Here’s what happened in episode two of Matty J’s Barbie Caravan.

The First Single Date

After six hours of doing sweet f*ck all because phones are banned in the mansion and chlorine destroys fake tans, a production assistant pushed Osher through a doorway and he declared that one lucky womb would get to touch his new ultra severe crew cut, and then spend five intimate hours on a boat with Matty and sixteen cameramen.

After Tara ripped the golden envelope from Osher’s cold, dead hands and announced that exchange-student-come-flame-juggler Elora a.k.a Lara Croft will be joining Matty on the boat.  Jenn then promptly gargled some slanderous comment about how she’s going to ‘walk over’ Elora and then mow her lawn.

Cut to an episode of 60 Minutes where Elora is walking along the beach, probably reflecting on that time she was scammed into purchasing $4,000 worth of Bunnings vouchers over Skype in 2003, and how she’s now ready to settle down after spending five years on a Contiki tour in the tropical isle of Tasmania.
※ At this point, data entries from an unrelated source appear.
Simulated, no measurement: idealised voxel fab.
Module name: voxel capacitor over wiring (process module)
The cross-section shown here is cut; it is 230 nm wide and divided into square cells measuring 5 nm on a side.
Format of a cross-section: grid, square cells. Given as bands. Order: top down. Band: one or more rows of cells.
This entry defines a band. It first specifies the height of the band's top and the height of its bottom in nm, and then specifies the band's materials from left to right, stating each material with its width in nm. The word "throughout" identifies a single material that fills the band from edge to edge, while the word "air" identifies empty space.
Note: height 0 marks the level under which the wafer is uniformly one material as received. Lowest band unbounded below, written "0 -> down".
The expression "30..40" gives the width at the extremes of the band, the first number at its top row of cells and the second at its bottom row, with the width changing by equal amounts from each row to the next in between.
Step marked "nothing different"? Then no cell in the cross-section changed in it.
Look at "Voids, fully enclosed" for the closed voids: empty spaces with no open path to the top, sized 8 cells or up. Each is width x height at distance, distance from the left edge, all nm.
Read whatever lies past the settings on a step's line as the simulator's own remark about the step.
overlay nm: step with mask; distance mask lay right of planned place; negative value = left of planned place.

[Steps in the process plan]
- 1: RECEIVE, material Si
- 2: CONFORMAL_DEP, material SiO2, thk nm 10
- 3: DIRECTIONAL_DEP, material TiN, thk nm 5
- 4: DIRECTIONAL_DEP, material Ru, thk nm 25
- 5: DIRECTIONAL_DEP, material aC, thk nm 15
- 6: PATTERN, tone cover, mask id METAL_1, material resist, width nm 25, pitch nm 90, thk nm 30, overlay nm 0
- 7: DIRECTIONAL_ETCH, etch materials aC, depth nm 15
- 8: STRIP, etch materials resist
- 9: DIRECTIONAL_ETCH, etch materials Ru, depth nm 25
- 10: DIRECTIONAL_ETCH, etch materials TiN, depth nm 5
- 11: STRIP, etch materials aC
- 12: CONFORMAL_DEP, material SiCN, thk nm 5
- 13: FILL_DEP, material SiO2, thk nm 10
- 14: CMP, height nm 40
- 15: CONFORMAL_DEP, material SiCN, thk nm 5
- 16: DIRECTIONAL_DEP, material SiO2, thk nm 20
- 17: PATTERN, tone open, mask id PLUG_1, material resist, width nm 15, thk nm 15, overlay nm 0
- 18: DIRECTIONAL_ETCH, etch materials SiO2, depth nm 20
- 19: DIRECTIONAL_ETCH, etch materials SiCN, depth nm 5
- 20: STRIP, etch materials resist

On the boat, Matty gives Elora an alcohol-free orange juice so as not to damage her fertility, and makes her sit on this bizarre steel net-cage hybrid hanging from the back of the sea vessel because the camera crew have clearly taken up all the room on the deck.

After some sensual hand holding, Matty tells the camera that he likes Elora’s hands and also how she’s not holding back (probably because she shared her ovulation cycle specifics with him) and then confides in her that it took him a while to think about dating again. On the inside, Elora scoffs and chokes on her orange juice but then remembers she’s on telly and that her future radio show hangs on this moment, so she speaks a bit of French and talks about travel until Matty gives her a rose and some Elevit Women’s Multivitamins and returns her to land.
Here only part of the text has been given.